On 12 July 1789 Camille Desmoulins famously jumped on a café table outside the Palais Royal in Paris to incite the assembled crowd to take up arms because King Louis had dismissed Jacques Necker and it was therefore to be feared that those reforming the French state were about to be massacred. Brandishing pistols Desmoulins announced he would not let the police capture him alive. The insurrection that followed led to the storming of the Bastille two days later, and ultimately to full blown revolution.

To accompany his neon sculpture "Ici on Danse", Ian Hamilton Finlay employs a printed quote from Camille Desmoulins about the festival held on the site of the Bastille one year after the fall of the prison:

'While the spectators, who imagined themselves in the gardens on Alcinous, were unable to tear themselves away, the site of the Bastille and its dungeons, which had been converted into groves, held other charms for those whom the passage of a single year had not yet accustomed to believe their eyes. An artificial wood, consisting of large trees, had been planted there. It was extremely well lit. In the middle of this lair of despotism there had been planted a pike with a cap of liberty stuck on top. Close by had been buried the ruins of the Bastille. Amongst its irons and gratings could be seen the bas-relief representing slaves in chains which had aptly adorned the fortress's great clock, the most surprising aspect of the sight perhaps being that the fortress could have been toppled without overwhelming in its fall the posterity of the tyrants by whom it had been raised and who had filled it with so many innocent victims. These ruins and the memories they called up were in singular contrast with the inscription that could be read at the entrance to the grove – a simple inscription whose placement gave it a truly sublime beauty – ici on danse'.

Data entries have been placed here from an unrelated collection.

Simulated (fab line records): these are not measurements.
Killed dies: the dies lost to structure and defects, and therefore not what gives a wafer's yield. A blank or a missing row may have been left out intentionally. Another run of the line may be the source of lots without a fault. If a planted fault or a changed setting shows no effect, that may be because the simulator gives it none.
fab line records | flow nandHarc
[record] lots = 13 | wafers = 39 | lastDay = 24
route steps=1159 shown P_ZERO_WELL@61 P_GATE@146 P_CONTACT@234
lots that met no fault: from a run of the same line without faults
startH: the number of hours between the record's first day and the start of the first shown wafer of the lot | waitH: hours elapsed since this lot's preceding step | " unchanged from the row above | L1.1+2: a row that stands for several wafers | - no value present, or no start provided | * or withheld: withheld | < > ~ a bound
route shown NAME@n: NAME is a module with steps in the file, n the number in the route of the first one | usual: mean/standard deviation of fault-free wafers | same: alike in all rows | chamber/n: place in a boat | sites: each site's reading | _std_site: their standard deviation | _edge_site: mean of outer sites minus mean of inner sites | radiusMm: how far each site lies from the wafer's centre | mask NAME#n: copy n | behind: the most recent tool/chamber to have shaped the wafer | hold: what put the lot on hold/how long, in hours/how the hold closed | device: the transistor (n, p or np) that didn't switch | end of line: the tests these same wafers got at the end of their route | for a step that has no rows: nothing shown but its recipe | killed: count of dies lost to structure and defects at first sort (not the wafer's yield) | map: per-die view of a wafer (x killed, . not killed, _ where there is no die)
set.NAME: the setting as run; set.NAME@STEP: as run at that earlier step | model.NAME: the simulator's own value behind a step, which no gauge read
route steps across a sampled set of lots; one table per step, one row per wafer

So both the current Tate Modern Level 2 exhibition "Here We Dance" and the Hamilton Finlay piece it features take their titles from this historic slogan (one in the original French and the other in English translation).

The period of the French Revolution between September 1773 and July 1774 is known as The Terror. This was a time at which both the very real threat of invasion by foreign monarchs who were opposed to the flowering of popular sovereignty in Europe, and power struggles within Republican ranks in France, led to the mass execution of those condemned (sometimes wrongly) as enemies of the people. Desmoulins was one of a number of figures guillotined during The Terror who'd played an active role in whipping up the Republican fervour that led to his own death. He was executed at the beginning of April 1794 but the culmination of The Terror came at the end of that July, with the condemnation of its leaders Maximilien Robespierre and Louis de Saint-Just (a bust of the latter occupies a key place in Hamilton Finlay's major work. his garden "Little Sparta").

The French revolution was successful and Desmoulins, Robespierre and Saint-Just, are now regarded as heroes by many people – but had the repressive French monarchy survived they might have gone down in history as terrorists. Karl Marx would have had something to say about that, and in places he might be productively misread as doing this. Take, for instance, the opening to "The Eighteenth Brumaire of Louis Bonaparte" (1852):

"Hegel remarks somewhere that all great world-historical facts and personages appear, so to speak, twice. He forgot to add: the first time as tragedy, the second time as farce… the Revolution of 1789-1814 draped itself alternately in the guise of the Roman Republic and the Roman Empire, and the Revolution of 1848 knew nothing better to do than to parody, now 1789, now the revolutionary tradition of 1793-95…. Camille Desmoulins, Danton, Robespierre, St. Just, Napoleon, the heroes as well as the parties and the masses of the old French Revolution, performed the task of their time – that of unchaining and establishing modern bourgeois society – in Roman costumes and with Roman phrases.…."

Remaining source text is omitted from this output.